Speaking in an interview, Professor Alex Duodu, Chief Executive Officer of Ghana Standards Authority, indicated that an approval has been given by the central tender review board to purchase the meters. He however added that parliament has approved GHS50m out GHS250 for the purchase of the equipment. He said “As at this week the central tender review board has given us approval. Now we have the contractor who is going to get going and parliament approved 50m out of 250m for us.”
The group, which won the bid, according to Prof Duodu, is OGC –Dutch technical group. The group is expected to purchase and install the meters on the country’s FPSOs to monitor crude lifting by partners on the oilrigs. The flowing meters are also expected to accurately measure both the quantity and quality of crude. This will aid the Ghana Revenue Authority (GRA) in its revenue collection and prevent tax evasion by oil producing companies in the country.

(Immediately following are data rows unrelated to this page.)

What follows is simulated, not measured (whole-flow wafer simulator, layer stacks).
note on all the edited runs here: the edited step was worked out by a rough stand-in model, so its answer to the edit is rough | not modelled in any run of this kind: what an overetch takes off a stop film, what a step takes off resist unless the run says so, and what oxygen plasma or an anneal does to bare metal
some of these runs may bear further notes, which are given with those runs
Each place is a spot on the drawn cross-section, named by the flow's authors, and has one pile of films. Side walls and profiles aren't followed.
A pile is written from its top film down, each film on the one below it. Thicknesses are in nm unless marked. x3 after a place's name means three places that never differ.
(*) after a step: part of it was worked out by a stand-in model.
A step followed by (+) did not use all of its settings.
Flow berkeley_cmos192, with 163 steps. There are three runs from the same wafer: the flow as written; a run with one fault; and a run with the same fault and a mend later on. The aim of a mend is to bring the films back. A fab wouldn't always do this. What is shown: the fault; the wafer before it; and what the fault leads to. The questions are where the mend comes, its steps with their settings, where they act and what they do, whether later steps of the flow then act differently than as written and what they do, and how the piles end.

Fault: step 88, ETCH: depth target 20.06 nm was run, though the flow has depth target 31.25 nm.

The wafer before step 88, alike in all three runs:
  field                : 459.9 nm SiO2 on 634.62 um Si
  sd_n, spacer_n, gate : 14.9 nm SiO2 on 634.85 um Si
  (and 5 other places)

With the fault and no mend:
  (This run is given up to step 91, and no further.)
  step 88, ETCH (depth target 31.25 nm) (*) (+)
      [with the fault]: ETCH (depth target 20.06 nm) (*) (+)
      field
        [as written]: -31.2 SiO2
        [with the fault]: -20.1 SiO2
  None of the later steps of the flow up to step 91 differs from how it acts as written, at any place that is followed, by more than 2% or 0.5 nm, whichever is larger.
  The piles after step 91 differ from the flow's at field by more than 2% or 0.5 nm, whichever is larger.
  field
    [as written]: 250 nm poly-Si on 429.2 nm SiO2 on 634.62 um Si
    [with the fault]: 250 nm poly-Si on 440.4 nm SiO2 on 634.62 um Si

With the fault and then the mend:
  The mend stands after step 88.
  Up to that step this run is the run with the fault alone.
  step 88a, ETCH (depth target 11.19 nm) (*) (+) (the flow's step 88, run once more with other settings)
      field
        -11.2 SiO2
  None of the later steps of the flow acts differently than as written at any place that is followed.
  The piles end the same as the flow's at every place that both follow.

He said “any fuel coming out of the FPSO we will know what is coming out. We will know both the quantity and the quality. So that will then feed into GRA, then GRA will now know exactly how much we are getting. Because now the situation is basically the oil companies tell what they have taken and they pay tax on that. Shall we say, that it is not satisfactory as a country and now that we are expanding and we are trying to become a petroleum economy?
The last flowing meter, which was installed on the FPSO Kwame Nkrumah was in August 2011.